Out of It on the Outdoors

Moose ponds, Beartooth Range, Montana. Photo: Jeffrey St. Clair.

Montana’s lone Congressman, Matt Rosendale, is embarrassing us once again. This time by co-sponsoring a nutty bill with extreme far-right loonies to get rid of a tiny excise tax on guns and ammo claiming you can’t tax a constitutional right to own guns. And once again he shows how completely out of touch he is with Montanans since the excise tax produces hundreds of millions of conservation dollars that directly benefit Montana’s hunters and anglers — and they are definitely not happy about his phony theatrics.

The excise tax has been in place for over a century. In 1937, the Pittmann-Robertson Act directed that revenue back to the states for habitat conservation, wildlife management, hunter and safety education, and more. Combined with a similar tax on fishing and boating equipment known as Dingell-Johnson, these tiny taxes fund a huge portion of Montana’s Department of Fish, Wildlife and Parks’ annual budget and have long been considered a vital and secure source of revenue for the agency.

It’s highly doubtful that a single Montana hunter or angler contacted Rosendale’s office to demand he remove the tax since the money comes back in improvements to our much-loved traditional pursuits. In fact, it’s far more likely he’ll be hearing from most Montanans who hunt and fish to ask why he’s backing legislation that provides a dubious “solution” in search of a non-existent problem — and puts a long-standing, tremendously successful program to maintain and improve the nation’s fish and wildlife at tremendous risk.

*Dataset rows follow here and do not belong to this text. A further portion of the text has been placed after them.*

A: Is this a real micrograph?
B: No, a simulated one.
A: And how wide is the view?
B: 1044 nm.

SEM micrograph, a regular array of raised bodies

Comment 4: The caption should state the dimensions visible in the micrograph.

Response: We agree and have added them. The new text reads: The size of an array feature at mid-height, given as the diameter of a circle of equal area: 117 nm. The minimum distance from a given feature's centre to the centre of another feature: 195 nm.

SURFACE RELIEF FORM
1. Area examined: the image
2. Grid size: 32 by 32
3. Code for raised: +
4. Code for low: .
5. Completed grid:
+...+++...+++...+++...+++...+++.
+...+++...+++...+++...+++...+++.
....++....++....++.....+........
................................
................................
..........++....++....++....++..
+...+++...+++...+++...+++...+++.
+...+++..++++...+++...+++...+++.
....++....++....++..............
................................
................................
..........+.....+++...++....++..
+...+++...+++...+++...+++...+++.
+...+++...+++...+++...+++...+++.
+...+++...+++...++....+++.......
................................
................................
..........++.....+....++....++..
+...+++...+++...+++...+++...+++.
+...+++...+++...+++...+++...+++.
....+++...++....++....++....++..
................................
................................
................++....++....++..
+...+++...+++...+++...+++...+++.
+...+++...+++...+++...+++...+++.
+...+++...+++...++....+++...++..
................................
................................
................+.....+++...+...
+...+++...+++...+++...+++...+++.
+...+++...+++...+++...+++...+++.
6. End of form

But of course funding Montana’s fisheries and wildlife management has nothing to do with Rosendale’s motivation for signing on to such looney-tunes legislation. Nor does “taxing a constitutional right” hold water. Had Rosendale ever bothered to actually read the U.S. Constitution, he might have noticed Sec. 8, which plainly reads: “The Congress shall have Power To lay and collect Taxes, Duties, Imposts and Excises, to pay the Debts and provide for the common Defence and general Welfare of the United States; but all Duties, Imposts and Excises shall be uniform throughout the United States.”

There is no exemption for “taxing Constitutional rights” as Rosendale claims and indeed, were that the case our right to own property should likewise not be taxed — nor anything else we need or desire to “secure the Blessings of Liberty to ourselves and our Posterity” as guaranteed in the Constitution.

No, this is strictly very bad Theater of the Absurd in reaction to the nation’s abhorrence to the on-going mass shootings, slaughter of school children, and endless murders committed by deranged individuals in a society swamped with firearms — including those primarily adapted from military-grade weapons of war. Having no Congressional accomplishments, Rosendale has jumped in the clown car with those who seek self-recognition while making a bad situation even worse.

But consider this — The U.S. has the highest per capita gun ownership in the world, with an estimated 400 MILLION privately owned firearms in the U.S. right now. And “the state of Montana has the highest gun ownership rate, with 66.3% of adults owning a gun.” Obviously, the tiny federal excise tax on firearms is not much of a problem when 2 out of every 3 Montanans own guns.

Rosendale has “really stepped in it” this time by co-sponsoring such ridiculous and extremely unpopular legislation. Notably, not a single hunting or fishing organization has voiced support for his move. And in a state that cherishes its hunting and fishing traditions, it just shows how totally and tragically out of touch Rosendale is with Montanans’ real priorities.